Federal agents raided a NASA office in Washington on Wednesday during a child pornography probe, accusing an agency executive of viewing and trading illicit images and videos from his home and work computers, according to a court affidavit obtained by an investigative Web site.

Agents seized a laptop, a hard drive and other materials from the office of NASA program executive James Robinson, The Smoking Gun reports.

Robinson, 42, was contacted last year by undercover postal agents after an online operation pointed to Robinson as a purveyor of illegal images. According to The Smoking Gun, he wrote to undercover agents citing his pornography desires as "probably priority right now would be boy-on-boy or boy-with-Man, and girl-on-girl. But really, anything is of interest."

Using the alias "Jim Saron," Robinson allegedly responded to six undercover agents' inquiries about trading digital child pornography files, according to the search warrant affidavit by Special Agent Paul R. Danley.

In some of the e-mail exchanges that Danley details in the court document, Robinson (aka "Saron") writes that he obtained his illegal files through popular download program Kazaa or various usergroups online.

To locate Robinson through his alias, agents contacted Yahoo, but it is unclear whether the company gave information that led to Robinson. An internal NASA search located the IP address from which nude photos of children had been viewed. It pointed Robinson, court documents show.

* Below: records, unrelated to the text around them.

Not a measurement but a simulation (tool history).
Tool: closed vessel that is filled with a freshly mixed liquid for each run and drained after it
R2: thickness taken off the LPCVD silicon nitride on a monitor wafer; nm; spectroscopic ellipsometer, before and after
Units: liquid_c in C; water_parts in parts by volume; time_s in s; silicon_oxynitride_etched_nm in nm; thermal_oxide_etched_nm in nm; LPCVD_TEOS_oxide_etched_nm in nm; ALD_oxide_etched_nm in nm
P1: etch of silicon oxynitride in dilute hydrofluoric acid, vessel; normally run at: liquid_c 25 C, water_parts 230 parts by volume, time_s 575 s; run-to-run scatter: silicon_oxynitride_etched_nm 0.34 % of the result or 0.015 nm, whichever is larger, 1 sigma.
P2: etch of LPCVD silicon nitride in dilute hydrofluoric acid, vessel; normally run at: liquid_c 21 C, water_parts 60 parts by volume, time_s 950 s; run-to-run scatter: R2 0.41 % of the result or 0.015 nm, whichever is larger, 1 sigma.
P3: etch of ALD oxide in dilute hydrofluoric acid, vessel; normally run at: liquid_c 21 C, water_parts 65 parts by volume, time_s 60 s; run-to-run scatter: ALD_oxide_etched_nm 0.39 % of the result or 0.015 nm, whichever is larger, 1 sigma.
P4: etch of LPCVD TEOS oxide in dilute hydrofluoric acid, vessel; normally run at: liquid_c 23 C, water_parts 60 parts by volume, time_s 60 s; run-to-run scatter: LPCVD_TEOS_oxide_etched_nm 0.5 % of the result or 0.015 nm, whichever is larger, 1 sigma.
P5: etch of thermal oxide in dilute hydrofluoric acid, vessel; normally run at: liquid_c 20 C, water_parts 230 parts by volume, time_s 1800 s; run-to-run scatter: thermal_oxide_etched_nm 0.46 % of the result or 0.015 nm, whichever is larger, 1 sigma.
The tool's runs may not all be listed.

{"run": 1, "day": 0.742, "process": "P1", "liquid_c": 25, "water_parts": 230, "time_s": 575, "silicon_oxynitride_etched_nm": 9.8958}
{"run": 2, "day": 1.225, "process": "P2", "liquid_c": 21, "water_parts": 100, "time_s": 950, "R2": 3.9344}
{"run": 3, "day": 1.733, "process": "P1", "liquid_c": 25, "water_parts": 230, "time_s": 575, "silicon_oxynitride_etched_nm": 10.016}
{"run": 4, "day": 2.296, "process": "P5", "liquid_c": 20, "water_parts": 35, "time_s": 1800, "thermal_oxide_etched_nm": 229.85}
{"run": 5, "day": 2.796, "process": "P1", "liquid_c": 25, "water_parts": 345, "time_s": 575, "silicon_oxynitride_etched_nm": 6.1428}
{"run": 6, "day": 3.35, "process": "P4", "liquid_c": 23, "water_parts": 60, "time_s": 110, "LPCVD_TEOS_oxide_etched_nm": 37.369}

Danley also writes that Robinson regularly used a Yahoo e-mail address with his alter-ego name and browsed a Web site cryptically called alt.chxld.mxlexter.com.

Some of the Internet trolling and illicit file sending was done from Robinson's NASA computer, Danley said. NASA, a government agency, is funded by taxpayer dollars.

Robinson, a program executive with NASA's In-Space Propulsion Technology Center, appears to have also used his personal computer for similar activity.

Although the investigation reportedly began last year, Robinson looked at the illegal electronic images as recently as January, the court records show.